For as long as I can remember, I have desperately desired to be seen…chosen…picked. I knew deep down I was special. Anyone could see it…right? Could anyone see it? “If not,” I thought, “I’ll just make them see it—they should pick me.”
Of course, according Gen-Z, I’m not fully embracing the definition of a “pick-me girl.” According to my vast research, doom-scrolling through reels (and a quick google search), a “pick-me girl” is one who desperately seeks attention, particularly from males, by setting herself apart as different from other girls because she’s “just one of the guys.” In her attempts to show how different she is, she’ll often put down other girls around her, and then attempt to steal their guys. If you’re having difficulty envisioning it, think of Taylor Swift’s 2008 hit “You Belong With Me.” Yesterday’s cute and quirky is today’s dark and desperate.

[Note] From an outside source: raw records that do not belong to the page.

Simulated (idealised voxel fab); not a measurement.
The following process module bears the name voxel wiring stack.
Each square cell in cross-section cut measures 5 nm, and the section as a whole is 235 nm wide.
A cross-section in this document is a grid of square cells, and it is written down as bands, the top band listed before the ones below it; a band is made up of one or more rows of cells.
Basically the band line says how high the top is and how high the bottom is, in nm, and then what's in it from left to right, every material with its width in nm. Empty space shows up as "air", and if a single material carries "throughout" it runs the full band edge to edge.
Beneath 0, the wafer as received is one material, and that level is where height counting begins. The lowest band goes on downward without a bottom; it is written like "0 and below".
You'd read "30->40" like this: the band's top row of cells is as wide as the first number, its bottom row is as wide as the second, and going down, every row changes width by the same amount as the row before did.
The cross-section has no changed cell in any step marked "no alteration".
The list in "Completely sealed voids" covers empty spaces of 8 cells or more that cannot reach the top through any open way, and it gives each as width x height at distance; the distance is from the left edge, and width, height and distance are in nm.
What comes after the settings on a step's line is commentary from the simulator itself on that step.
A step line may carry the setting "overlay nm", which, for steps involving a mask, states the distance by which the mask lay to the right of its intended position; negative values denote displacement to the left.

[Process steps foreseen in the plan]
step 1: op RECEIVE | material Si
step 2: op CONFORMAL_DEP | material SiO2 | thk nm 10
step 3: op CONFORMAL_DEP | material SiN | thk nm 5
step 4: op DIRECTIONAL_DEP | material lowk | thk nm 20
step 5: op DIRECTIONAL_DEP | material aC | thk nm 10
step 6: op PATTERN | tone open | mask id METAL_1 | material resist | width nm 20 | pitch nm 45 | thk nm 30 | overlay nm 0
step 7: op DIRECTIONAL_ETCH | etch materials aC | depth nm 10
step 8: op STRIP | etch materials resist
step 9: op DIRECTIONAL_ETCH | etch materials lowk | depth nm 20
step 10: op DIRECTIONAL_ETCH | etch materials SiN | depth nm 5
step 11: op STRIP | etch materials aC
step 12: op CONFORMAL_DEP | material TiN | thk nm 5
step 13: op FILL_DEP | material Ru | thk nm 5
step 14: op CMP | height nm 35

However, that’s not me. Once upon a time, I may have put other girls down to make me feel better about myself (behind their backs, of course—I certainly wasn’t brave enough to insult anyone to her face), but I’ve never been even remotely cool or masculine enough to be “just one of the guys.” Nevertheless, I refuse to allow the young folk to entirely commandeer the English language, and I’d like to assert that I was one hundred percent a “pick-me girl” by the mere fact that it was my deepest desire to be “picked,” and my ravenous desperation almost always had the opposite effect.
As a little girl, I had the imagination of young Ralphie from the classic “A Christmas Story” movie. In my mind, I concocted far-fetched scenarios in which people were blinded by my radiance, astounded by my effervescence and grace. Unfortunately, like poor Ralphie, my in-brain screenplays never quite went to plan. Instead, I was just a really weird kid.
At the end-of-year party in second grade, I posed for each group picture in one of the five ballet positions I knew, waiting for the teacher to enthusiastically perceive my elegant poise. Instead, she shouted, “Alissa! Stop doing weird things with your feet!”
On a middle school field trip, I pretended to fall asleep in a convoluted position so my teacher could see how amazingly flexible I was. Instead, I heard, “What is she doing?! Is she asleep? What a strange child.” Unfortunately, by that point, I was too committed to the ruse. I was embarrassed and uncomfortable, but since I was pretending to sleep, I had to stay in my “strange” position. (As a side note, I now know that stunning flexibility is not that amazing; it’s just hypermobility. Now, in my forties, I spend less time trying to astound people than just trying to keep my hips in their respective sockets.)
To make matters worse, around the age of seven, I started to get a little chunky—a social death sentence for a girl in the 80’s and 90’s. It was at that age that an (ironically rather large) doctor plopped down on his little rolly stool and said, “Bounce on over here, Butterball!” Then, while showing me how I overshot whatever chart he was holding, he said, “If you don’t lose weight, by the time you’re sixteen your friends are going to be using you for a beach ball.” Oh how my forty-something year-old self would love to go back in time and punch that doctor in the nose. However, at least in his scenario, if they were using me as a beachball, I got to play…because, obviously, no one was picking me for a team anytime soon.
Fortunately, we moved a lot when I was growing up, which gave me the opportunity to repeatedly reinvent myself—which was necessary. Desperate times call for desperate measures, and my overwhelming need to be picked, noticed, and loved far extended the awkward chunky stage of my tweens and early teens. Nevertheless, by my mid-to-late high school years, I could often pass for someone who was confident and socially adept. I still wasn’t popular by any stretch of the imagination, but, somehow, I managed to do less weird things less often.
At fourteen, I became slightly more socially aware, but I also became aware of a couple other things. First, I noticed some boys might not want to use me for a beach ball, but they definitely wanted to use me for a couple other things. I also became aware of my need for the Lord. Ironically, I failed to understand that the one Man who had chosen me before I was even born was the only man I needed; instead, I tried to get my value by being picked and loved by many of the rest.
However, like any good Baptist girl in the 90’s, I knew the one thing I absolutely must safeguard: my “purity.” I never let things with boys go too far…until. Until I was sixteen, working my first job at a restaurant/bar, and the twenty-two year old DJ showered me with attention. He made me feel like both a grown up and a silly little girl, often only moments apart. Until he’d plied me with green M&Ms* and “Are you sure you’re not ready?” and I watched him become bored with my “childish” resistance—his eyes lingering on his older, more experienced ex-fiancée. Finally, in an attempt to hold a buffoon’s attention, I gave away the only thing I thought I had that made me special to God—and the buffoon ghosted me a couple days later. Instead of being picked, I got plucked.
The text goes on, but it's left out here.